## Introduction
Now that you've built a baseline model, you are ready to improve it with some clever ways to convert categorical variables into numerical features. These encodings will be learned from the data itself. The most basic encodings are one-hot encoding (covered in the Intermediate Machine Learning course) and label encoding which you saw in the first tutorial.

Here, you'll learn count encoding, target encoding (and variations), and singular value decomposition.

Here is the code to rebuild the baseline model from the first tutorial.

In [1]:
import pandas as pd
from sklearn.preprocessing import LabelEncoder
                                                                                                                                                                                                                                                                                                    
ks = pd.read_csv('Dataset/kickstarter-projects/ks-projects-201801.csv', parse_dates=['deadline', 'launched'])
ks.head()
                                                                                                                                                                                                                                                                                                                                                         
# Drop live projects
ks = ks.query('state != "live"')

# Add outcome column, "successful" == 1, others are 0
ks = ks.assign(outcome=(ks['state'] == 'successful').astype(int))

# Timestamp features
ks = ks.assign(hour=ks.launched.dt.hour,
               day=ks.launched.dt.day,
               month=ks.launched.dt.month,
               year=ks.launched.dt.year)

# Label encoding
cat_features = ['category', 'currency', 'country']
encoder = LabelEncoder()
encoded = ks[cat_features].apply(encoder.fit_transform)

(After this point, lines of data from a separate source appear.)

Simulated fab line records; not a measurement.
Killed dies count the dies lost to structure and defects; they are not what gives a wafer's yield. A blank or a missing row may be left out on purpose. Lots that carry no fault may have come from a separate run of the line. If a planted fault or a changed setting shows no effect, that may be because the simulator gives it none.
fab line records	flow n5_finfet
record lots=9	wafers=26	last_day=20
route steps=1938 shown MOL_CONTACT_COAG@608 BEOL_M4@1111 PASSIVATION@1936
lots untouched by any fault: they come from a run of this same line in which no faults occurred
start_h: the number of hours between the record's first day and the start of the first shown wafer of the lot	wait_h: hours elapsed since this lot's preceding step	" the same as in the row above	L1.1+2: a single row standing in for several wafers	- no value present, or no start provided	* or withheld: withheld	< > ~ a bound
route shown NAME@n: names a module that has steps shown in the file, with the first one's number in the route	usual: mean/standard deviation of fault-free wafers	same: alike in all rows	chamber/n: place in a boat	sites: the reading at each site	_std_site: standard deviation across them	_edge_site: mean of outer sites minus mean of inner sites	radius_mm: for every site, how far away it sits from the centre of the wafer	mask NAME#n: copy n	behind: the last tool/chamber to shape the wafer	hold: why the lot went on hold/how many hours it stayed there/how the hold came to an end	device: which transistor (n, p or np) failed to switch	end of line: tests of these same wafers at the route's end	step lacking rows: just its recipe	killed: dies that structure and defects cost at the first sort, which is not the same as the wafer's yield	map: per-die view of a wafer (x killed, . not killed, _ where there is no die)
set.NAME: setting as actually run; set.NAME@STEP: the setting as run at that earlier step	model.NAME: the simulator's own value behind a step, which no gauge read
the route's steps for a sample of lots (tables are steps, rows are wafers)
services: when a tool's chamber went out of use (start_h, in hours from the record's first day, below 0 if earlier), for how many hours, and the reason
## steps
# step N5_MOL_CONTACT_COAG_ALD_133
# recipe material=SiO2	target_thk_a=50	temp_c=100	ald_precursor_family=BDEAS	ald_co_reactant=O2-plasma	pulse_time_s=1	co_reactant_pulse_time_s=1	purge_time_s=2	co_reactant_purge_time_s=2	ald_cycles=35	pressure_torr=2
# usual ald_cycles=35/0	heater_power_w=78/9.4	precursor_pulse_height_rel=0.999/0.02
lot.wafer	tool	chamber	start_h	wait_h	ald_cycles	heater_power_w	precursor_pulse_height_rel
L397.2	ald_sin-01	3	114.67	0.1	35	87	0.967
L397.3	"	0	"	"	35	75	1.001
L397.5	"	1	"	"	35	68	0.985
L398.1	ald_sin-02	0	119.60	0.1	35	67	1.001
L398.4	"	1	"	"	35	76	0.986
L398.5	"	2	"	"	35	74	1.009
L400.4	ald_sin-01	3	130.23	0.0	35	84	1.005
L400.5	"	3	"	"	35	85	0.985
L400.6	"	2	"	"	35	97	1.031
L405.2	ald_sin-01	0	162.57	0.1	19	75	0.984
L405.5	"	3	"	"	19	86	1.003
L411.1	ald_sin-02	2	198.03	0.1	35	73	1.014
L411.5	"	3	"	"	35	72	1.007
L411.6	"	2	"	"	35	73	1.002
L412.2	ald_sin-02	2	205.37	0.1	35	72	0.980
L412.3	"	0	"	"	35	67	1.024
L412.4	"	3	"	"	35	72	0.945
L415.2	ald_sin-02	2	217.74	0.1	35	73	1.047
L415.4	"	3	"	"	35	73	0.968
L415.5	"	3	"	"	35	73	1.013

data_cols = ['goal', 'hour', 'day', 'month', 'year', 'outcome']

baseline_data = ks[data_cols].join(encoded)

In [2]:
ks.state.value_counts()

failed        197719
successful    133956
canceled       38779
undefined       3562
suspended       1846
Name: state, dtype: int64

In [3]:
baseline_data.head()

Unnamed: 0,goal,hour,day,month,year,outcome,category,currency,country
0,1000.0,12,11,8,2015,0,108,5,9
1,30000.0,4,2,9,2017,0,93,13,22
2,45000.0,0,12,1,2013,0,93,13,22
3,5000.0,3,17,3,2012,0,90,13,22
4,19500.0,8,4,7,2015,0,55,13,22


In [4]:
# Defining  functions that will help us test our encodings
import lightgbm as lgb
from sklearn import metrics

def get_data_splits(dataframe, valid_fraction=0.1):
    valid_fraction = 0.1
    valid_size = int(len(dataframe) * valid_fraction)
    
    train = dataframe[:-valid_size * 2]
    # valid size == test size, last two sections of the data
    valid = dataframe[-valid_size * 2:-valid_size]
    test = dataframe[-valid_size:]
    
    return train, valid, test


def train_model(train, valid):
    feature_cols = train.columns.drop('outcome')
    
    dtrain = lgb.Dataset(train[feature_cols], label=train['outcome'])
    dvalid = lgb.Dataset(valid[feature_cols], label=valid['outcome'])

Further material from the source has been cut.